The oligarchs, says Ms Mostovaya, see Mr Poroshenko not as an independent
arbiter but as one of their own who is trying to squeeze out the rest. Observers
say the oligarchs hope that regional elections, due on October 25th, will allow
them to establish control in Ukraine’s east and force early parliamentary
elections.
Mr Saakashvili
argues that the only way to dislodge the oligarchs is to enlist the public.
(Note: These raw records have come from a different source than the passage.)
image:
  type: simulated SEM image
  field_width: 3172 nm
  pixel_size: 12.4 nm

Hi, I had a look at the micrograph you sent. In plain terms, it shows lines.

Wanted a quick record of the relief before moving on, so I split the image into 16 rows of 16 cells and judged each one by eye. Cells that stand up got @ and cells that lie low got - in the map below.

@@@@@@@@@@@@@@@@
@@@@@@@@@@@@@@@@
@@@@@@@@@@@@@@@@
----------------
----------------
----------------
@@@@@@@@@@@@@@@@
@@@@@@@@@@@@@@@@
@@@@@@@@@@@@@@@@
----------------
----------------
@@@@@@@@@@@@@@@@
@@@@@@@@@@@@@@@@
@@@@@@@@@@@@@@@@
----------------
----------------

Whereas Georgia had a pro-reform economic elite, “In Ukraine, there is no such
elite, but there is a strong civil society,” he says. “Ordinary people take
much greater interest in politics here than they did in Georgia.”
To rally
support, Mr Saakashvili has staged a series of publicity stunts. With the
cameras rolling, he turned up at seaside mansions to smash walls and free up
beaches illegally commandeered by tycoons. “If I tried to do it by sitting in
my office or appealing to the courts, it would just never get done,” says Mr
Saakashvili. He has promised a badly needed road from Odessa to the Romanian
border and a Georgian-style one-stop office to cut through red tape for
official documents.
Odessa’s young
reformers look out of place in the regional administration’s concrete
Soviet-era building. Mr Saakashvili’s 25-year-old deputy, Yulia Marushevska, is
familiar to many Westerners as the face of Maidan: in February 2014 she
recorded an English-language video from the demonstrations entitled “I am a
Ukrainian”, and drew 8m views on YouTube. After a few months of working in
Odessa’s government, she says: “I feel like sitting down and rewriting this
country from scratch.”
But the key, as
Mr Saakashvili knows from his experience in Georgia, is control over
law-enforcement agencies. One of his biggest victories so far is the
appointment of a Georgian former prosecutor as the head of Odessa’s
prosecutor’s office.
On the brink of chaos
With winter approaching
and electricity shortages looming, time is short. “We have two to three months
at most to show some results,” says Mr Saakashvili. Poorly remunerated public
services are on the brink of collapse. The population is growing poorer—and
more radical. Meanwhile, Ukraine is brimming with weapons and thousands of
militiamen, angry with a corrupt and listless government they feel has hijacked
the revolution.
In Odessa a
pro-Ukrainian volunteer force called “Self-Defence” boasts 300 men (many of
them armed) and 400 more in reserve. Vitaly Kozhukar, one of its leaders, says
he and his men are disappointed that Mr Saakashvili does not rely on them. “We
expected more radical steps from him,” says Mr Kozhukar. “We will give him a
couple of months before we start asking questions. And if he tells us that the
problem is in Kiev, we will go to Kiev.”
Given the
weakness of law enforcement, it might not take much for a militia battalion to
move into Kiev and stage a coup. Many of the paramilitary groups are financed
by oligarchs. Were they to overthrow the government, the country could collapse
into regional factions—a prospect relished by Russia.
To tame the
militias, the state must grow strong enough to establish a monopoly on
violence. Yet law enforcement agencies are so discredited that reformers have
turned to creating parallel structures. New “patrol police” departments have
been set up in cities including Kiev and Odessa. Recruits are put through a
vigorous selection process to weed out bad apples, trained by police
instructors from California, and paid triple the salaries of the old
departments to avoid temptation.
One day last
month, Eka Zguladze, a former Georgian official serving as Ukraine’s deputy
interior minister, stood at the top of the steps where Sergei Eisenstein filmed
the famous baby-carriage scene in his masterpiece, “Battleship Potemkin”. Ms
Zguladze was swearing in the first cadre of Odessa’s newly established patrol
police. “We must show that our dream of the rule of law is not a Utopia. The
battle taking place is not about east and west, north and south,” she told
them. “It is a battle for law against lawlessness.”